Data shows judges filed 29 complaints last year over alleged harassment toward them, up nearly fivefold from 2019

A High Court of Justice hearing at the Supreme Court in Jerusalem, on May 4, 2020. (Abir Sultan/Pool/AFP)
A High Court of Justice hearing at the Supreme Court in Jerusalem, on May 4, 2020. (Abir Sultan/Pool/AFP)

The harassment and threatening of judges spiked in 2020, with nearly five times as many complaints filed than in the preceding year, according to a report Thursday.

Judges filed 29 complaints last year alleging harassment and threats toward them, Channel 12 news reported, citing figures obtained through a freedom of information request by Hatzlacha, a consumer advocacy group.

In 2019, judges filed six such complaints, along with another two for property damage.

So far this year, three harassment complaints have been filed by judges, a rate below last year’s but on track to surpass the total in 2019.

The data also showed a retired judge has a security detail due to threats against him, and that a current judge was provided security in 2019. The report said these security services cost NIS 1 million ($310,0000) a year.

“There is great public importance in monitoring the threats and levels of risk directed at symbols of government in Israel, among them judges. It is also important on a practical level to ensure those performing judicial work won’t be threatened in a way that will harm their positions, independence and professional judgment,” Elad Man, Hatzlacha’s legal adviser, told the television network.

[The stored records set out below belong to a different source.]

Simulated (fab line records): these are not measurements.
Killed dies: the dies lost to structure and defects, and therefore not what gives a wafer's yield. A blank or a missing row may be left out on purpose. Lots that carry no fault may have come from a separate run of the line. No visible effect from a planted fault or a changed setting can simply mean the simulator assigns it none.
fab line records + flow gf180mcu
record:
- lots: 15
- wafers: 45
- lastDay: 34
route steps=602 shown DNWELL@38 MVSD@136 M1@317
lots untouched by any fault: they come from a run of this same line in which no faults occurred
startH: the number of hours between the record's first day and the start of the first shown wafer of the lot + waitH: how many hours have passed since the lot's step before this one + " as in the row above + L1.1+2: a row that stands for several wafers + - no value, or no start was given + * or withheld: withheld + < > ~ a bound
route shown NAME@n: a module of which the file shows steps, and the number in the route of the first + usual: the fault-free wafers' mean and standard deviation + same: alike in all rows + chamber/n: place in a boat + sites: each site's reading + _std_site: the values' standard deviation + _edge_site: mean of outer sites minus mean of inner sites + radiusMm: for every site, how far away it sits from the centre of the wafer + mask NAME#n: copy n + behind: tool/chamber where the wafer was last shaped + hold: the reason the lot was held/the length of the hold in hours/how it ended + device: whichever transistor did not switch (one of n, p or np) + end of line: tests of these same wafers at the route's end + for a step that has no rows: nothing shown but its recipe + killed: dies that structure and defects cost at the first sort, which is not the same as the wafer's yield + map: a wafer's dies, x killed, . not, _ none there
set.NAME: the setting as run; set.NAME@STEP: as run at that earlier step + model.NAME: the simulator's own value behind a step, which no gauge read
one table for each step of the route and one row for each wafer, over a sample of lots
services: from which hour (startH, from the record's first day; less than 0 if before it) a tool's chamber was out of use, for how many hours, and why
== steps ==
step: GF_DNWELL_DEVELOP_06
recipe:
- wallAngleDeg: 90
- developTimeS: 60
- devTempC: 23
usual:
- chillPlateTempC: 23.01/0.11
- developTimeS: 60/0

He added: “The issue is also important in terms of public awareness about threats of this type.”

The report did not specify what was behind the rise in harassment but noted it came amid increased scrutiny of Israel’s judicial and law enforcement systems, which have faced growing criticism over Prime Minister Benjamin Netanyahu’s ongoing corruption trial and from right-wing Israelis who oppose what they view as an activist judiciary.